Of her "subito con forza," composer Unsuk Chin says, it erupts "into a first chord with the full force of the orchestra, then subsiding into a hushed string section."
Priska Ketterer/Boosey & Hawkes
Subito con forza (2020), a short concert opener by South Korean composer Unsuk Chin, has rapidly become her most performed work. It takes its name from the marking that Beethoven frequently used in his scores: “suddenly with power.”
A joint commission from BBC Radio 3, the Kölner Philharmonie and the Royal Concertgebouw Orchestra, it was written as part of the Beethoven 250 celebrations in 2020. Chin reports that she drew inspiration from the composer’s conversation books, especially the line: “Dur und Moll. Ich bin ein Gewinner.” (“Major and minor. I am a winner.”)
The work had its premiere on Sept. 24, 2020, with Klaus Mäkelä leading the Royal Concertgebouw Orchestra. Mäkelä will perform subito con forza with the Chicago Symphony Orchestra in concerts Dec. 18-20.
In her program note, Chin writes: “What particularly appeals to me are the enormous contrasts: from volcanic eruptions to extreme serenity”; subito con forza plays with these contrasts, erupting into a first chord with the full force of the orchestra, then subsiding into a hushed string section."
Of her work in general, Chin has said: “My music is a reflection of my dreams. I try to render into music the visions of immense light and of an incredible magnificence of colors that I see in all my dreams, a play of light and colors floating through the room and at the same time forming a fluid sound sculpture. Its beauty is very abstract and remote, but it is for these very qualities that it addresses the emotions and can communicate joy and warmth.”
After its U.K. premiere at the 2021 BBC Proms, the Times of London described subito con forza as “effective and eerie, with plenty happening in five teeming minutes. Chin’s ear for color is her greatest weapon.”
Chin’s publisher Boosey & Hawkes, in a catalog blurb, says of the work: "The rapid shifts of mood or texture in Beethoven’s music are reinvented through the volatility of Chin’s score and its glittering orchestration. Alongside its recognizable allusions to Beethovenian gestures, subito con forza is also a response to that composer’s modernist ambitions to stretch the boundaries of musical language, as if in defiance against life’s challenges. Chin describes how ’Beethoven’s struggle to communicate and his hearing loss frequently resulted in an inner rage and frustration. What particularly appeals are the enormous contrasts: from volcanic eruptions to extreme serenity. It profoundly and poignantly speaks of something fundamental about the human condition.’ ”

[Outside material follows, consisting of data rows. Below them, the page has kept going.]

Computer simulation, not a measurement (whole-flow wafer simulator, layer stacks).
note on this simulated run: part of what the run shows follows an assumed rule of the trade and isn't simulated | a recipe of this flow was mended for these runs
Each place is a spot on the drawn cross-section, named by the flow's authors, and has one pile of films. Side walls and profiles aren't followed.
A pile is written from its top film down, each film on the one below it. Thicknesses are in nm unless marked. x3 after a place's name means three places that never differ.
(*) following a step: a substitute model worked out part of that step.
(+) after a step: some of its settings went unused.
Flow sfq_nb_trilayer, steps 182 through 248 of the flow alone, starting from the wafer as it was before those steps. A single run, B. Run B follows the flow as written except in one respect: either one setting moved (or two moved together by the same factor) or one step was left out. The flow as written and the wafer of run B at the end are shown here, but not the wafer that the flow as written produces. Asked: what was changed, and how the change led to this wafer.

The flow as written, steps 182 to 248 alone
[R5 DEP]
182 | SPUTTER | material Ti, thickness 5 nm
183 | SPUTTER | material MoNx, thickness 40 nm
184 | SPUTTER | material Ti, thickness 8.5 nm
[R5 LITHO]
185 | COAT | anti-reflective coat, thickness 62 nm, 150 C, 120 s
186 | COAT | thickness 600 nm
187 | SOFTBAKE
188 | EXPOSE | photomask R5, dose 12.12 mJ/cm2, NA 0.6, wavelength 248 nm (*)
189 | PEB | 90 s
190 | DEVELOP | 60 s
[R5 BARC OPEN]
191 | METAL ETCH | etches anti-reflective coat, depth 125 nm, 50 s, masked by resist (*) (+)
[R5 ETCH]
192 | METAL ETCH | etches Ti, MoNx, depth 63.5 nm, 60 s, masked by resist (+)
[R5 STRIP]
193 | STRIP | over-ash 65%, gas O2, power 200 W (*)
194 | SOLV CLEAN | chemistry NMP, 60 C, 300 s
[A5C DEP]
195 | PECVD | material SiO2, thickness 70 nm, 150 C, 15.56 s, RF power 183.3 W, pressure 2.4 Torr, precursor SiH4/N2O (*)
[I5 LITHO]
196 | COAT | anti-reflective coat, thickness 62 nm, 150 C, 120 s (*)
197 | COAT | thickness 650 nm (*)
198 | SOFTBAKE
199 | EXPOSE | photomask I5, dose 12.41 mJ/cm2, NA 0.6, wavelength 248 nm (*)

Born in Seoul, Chin studied with Ligeti in Hamburg, and now lives in Berlin. Winner of the 2004 Grawemeyer Award for her Violin Concerto, Chin has composed electronic and acoustic scores, demonstrating her ear for instrumentation, orchestral color and rhythmic imagery.
Chin’s subito con forza, "takes a gesture from Beethoven’s Coriolan Overture and dances it around through a series of oratorical pronouncements and clattery percussion,” wrote the San Francisco Chronicle.
The Guardian observed: "An orchestral miniature haunted by Beethovenian gestures. Emphatic opening chords, familiar rhythmic patterns, comically repetitive sequences: these all sounded anew amid Chin’s own exquisite orchestral palette — icy shivers of strings, rasping woodwind and ghostly muted trumpets."
The site iNews declared: “References to [Beethoven’s] works fizzed in, then imploded — the brass passing the parcel of the Fifth Symphony’s opening rhythm, or the Emperor Concerto’s flourishes derailing — and Chin’s fresh-spirited reinvention of Beethoven’s inner dramatic instinct was seriously impressive.”